Wouldn't that make the code twice as large?

barrkel · on Jan 3, 2010

It's pretty common for runtime libraries to optimize low-level routines like memcpy, math, etc. with multiple different paths chosen on the basis of CPU capability bits. It's not the whole code that's twice the size; it's small functions which are implemented 2 or 3 or 5 times depending on what features are available.

ShabbyDoo · on Jan 3, 2010

Perhaps, but size doesn't really affect runtime performance that much, especially if most codepaths are never execute -- no processor cache churn because the unused paths are never executed.

I don't really know anything about this compiler, so I'm certainly speculating. My assumption is that one writes some function foo() and the compiler prepends a dispatcher in front which forks (code paths, not processes) to one of N optimized but functionally equivalent codepaths based on the actual processor upon which the code runs.

ars · on Jan 3, 2010

Size does affect performance because of the cache.

If the forks are inline, and the cache works in blocks, then you are wasting cache space for code that never runs.
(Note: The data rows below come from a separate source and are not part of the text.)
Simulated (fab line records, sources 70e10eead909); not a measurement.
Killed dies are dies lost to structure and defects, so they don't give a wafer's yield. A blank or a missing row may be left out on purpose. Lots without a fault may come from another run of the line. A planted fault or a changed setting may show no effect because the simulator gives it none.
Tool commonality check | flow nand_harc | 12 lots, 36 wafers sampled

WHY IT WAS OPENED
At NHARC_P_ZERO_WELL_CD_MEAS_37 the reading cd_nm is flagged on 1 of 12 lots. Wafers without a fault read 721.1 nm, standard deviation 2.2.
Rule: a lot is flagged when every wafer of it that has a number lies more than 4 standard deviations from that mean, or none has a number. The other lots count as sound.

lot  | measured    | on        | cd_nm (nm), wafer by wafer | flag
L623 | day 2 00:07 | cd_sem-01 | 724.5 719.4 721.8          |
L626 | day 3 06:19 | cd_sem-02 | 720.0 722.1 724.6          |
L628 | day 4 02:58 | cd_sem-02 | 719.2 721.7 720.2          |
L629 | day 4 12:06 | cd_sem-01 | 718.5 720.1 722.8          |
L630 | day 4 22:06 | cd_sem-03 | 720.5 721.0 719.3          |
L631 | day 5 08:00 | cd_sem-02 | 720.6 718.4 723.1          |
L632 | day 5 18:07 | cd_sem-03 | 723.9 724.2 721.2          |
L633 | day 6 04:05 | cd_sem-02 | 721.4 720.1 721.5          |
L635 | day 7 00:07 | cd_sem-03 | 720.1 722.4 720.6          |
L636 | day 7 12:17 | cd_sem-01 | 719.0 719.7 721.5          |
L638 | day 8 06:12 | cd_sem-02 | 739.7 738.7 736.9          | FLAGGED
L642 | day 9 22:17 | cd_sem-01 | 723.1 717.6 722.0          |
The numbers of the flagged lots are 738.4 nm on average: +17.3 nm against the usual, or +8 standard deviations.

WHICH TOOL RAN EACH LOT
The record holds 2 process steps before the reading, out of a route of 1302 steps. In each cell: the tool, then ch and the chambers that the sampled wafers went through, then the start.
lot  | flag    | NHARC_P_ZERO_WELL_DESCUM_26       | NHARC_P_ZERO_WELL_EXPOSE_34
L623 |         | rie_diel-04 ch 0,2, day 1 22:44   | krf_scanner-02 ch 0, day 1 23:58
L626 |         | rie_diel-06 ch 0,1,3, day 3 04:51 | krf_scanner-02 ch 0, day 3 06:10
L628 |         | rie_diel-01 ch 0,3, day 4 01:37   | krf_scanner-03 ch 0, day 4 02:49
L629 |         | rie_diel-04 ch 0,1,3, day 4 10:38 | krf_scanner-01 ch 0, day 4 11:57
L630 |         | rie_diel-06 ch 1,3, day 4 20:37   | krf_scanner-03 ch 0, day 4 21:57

But considering it's intel I'm sure they thought of that.

pmjordan · on Jan 3, 2010

I suspect it patches a jumptable at initialisation time based on CPU type, and all the code used by one type of CPU is bunched close together. The unused code probably isn't even paged into physical RAM.

DougBTX · on Jan 3, 2010

Certainly. These are performance optimisations, they must measure results.